Baptism Essential to Salvation – David Lipscomb

David Lipscomb

Will you please show one the necessity of baptism, if, indeed, it is essential to salvation? I am convinced that immersion is the best mode, and, if I could see that baptism is essential to salvation, would be immersed immediately. I wish to get right if I am in the wrong. I am desirous to know the truth and to do it.

God commanded, through John the Baptist, baptism as a starting point to a new life with God. Jesus submitted to it as a duty he owed to God. God recognized him as his Son before the world when he submitted to it and bestowed on him the fullness of his Spirit. Christ himself ordained baptism as the act in which he would be confessed. “He that believeth and is baptized shall be saved; but he that believeth not shall be damned” (Mark 16:16). The believing is paramount to accepting Christ in the act of baptism as the leader and the Savior. The Holy Spirit came to guide man into the remission of sins. He commanded those who believed in Christ to “repent, and be baptized every one of you in the name of Jesus Christ for the remission of sins” (Acts 2:38). From that time forward every one—Jew, Samaritan, Gentile, rich and poor, prince and beggar—who came to Christ believing on him was required to be baptized as a condition of acceptance with God. Cornelius, the centurion, “a devout man, and one that feared God with all his house, which gave much alms to the people, and prayed to God always,” was told to be baptized as a means of his salvation (Acts 10:48). No one from that time forward was ever recognized as a child of God or in a saved state until he had believed, repented, and had been baptized into the name of the Father and the Son and the Holy Spirit.

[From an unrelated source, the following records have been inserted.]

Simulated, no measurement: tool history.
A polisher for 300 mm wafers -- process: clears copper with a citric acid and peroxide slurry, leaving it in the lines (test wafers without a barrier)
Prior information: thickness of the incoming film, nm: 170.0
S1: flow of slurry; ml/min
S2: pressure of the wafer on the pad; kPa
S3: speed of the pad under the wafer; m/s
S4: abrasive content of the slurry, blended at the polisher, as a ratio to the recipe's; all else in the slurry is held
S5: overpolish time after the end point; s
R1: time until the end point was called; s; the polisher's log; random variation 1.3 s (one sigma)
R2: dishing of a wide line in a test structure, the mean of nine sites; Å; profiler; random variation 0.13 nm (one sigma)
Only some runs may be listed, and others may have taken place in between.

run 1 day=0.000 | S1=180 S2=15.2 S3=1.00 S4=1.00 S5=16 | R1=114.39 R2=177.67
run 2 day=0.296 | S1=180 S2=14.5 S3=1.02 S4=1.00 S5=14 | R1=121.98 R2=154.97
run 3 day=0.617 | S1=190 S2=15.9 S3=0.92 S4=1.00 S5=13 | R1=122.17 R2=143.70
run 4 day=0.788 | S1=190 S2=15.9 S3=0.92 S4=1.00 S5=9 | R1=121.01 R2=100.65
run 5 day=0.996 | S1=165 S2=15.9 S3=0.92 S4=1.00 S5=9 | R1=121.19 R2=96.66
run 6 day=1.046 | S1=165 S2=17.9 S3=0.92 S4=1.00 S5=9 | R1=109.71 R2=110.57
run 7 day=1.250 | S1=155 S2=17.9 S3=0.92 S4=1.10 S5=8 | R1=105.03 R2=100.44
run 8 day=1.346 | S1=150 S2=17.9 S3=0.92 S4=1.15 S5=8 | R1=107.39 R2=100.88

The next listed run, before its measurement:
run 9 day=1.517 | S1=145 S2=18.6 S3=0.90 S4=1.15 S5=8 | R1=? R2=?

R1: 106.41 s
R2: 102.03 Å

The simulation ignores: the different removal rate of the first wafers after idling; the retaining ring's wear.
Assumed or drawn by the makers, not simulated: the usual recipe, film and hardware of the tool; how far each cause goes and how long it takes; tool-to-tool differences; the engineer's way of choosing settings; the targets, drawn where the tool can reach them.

God requires this of every mortal that would come to him and receive his blessing. We know of no higher, better, or stronger reason that any man can have for doing anything. If he cannot do it because God requires and commands it, he ought not to do it at all. Acts submitted to or works done in religion on any other ground are presumptuous, and presumption is the highest of sins in the sight of God. The human family has sinned against God and has rebelled against his authority. God demands everyone should take this oath of loyalty, thus expressing abnegation and denial of self and thus putting on Christ as his Lord and Master, before he will accept any service from him.

We suspect from the tenor of this letter that our friend does not feel himself a sinner, lost and ruined, dependent on God for salvation. The tendency of the philosophy of this age is in the direction of the sufficiency of humanity to discover and work out its own salvation without the guidance of God. If one thinks so, no service is acceptable to God. The weakness, sinfulness, the lost and ruined condition of humanity, must be realized before man can come to God in an acceptable frame of mind. If man was not lost, ruined, undone, doomed, the death of Christ was a meaningless farce. It takes but little knowledge of the world’s past history and present condition to see that without Christ and the revelation of God to man

that man is lost, degraded, worse than brutal, tending continually downward, and that the knowledge of God and his word is the only influence that has ever lifted him up, elevated him, given tone and vigor to his moral and spiritual nature, quickened his intellect, and given him character as a moral and spiritual being.

If he was and is thus dead in trespasses and sins, without the knowledge of God, and God through Christ alone can quicken him, he must accept Christ as his helper and his Savior on Christ’s own terms; and it is not whether immersion is the best way of being baptized, but is it what God has commanded? If it is, man must accept it. For him to do what God commands is merely to accept God’s help on God’s own terms. This he must do or God will not accept him. If God refuses to give help, man must be lost. He may, by the influences and institutions of the religion of Christ, remain a respectably moral man in this world, while defaming the influences that lifted him up; but when he passes beyond this world and all these helpful influences are withdrawn, he must sink down into the degradation and ruin prepared for the devil and his angels. Our only hope is to do just what God tells us, and he said: “Be baptized every one of you.”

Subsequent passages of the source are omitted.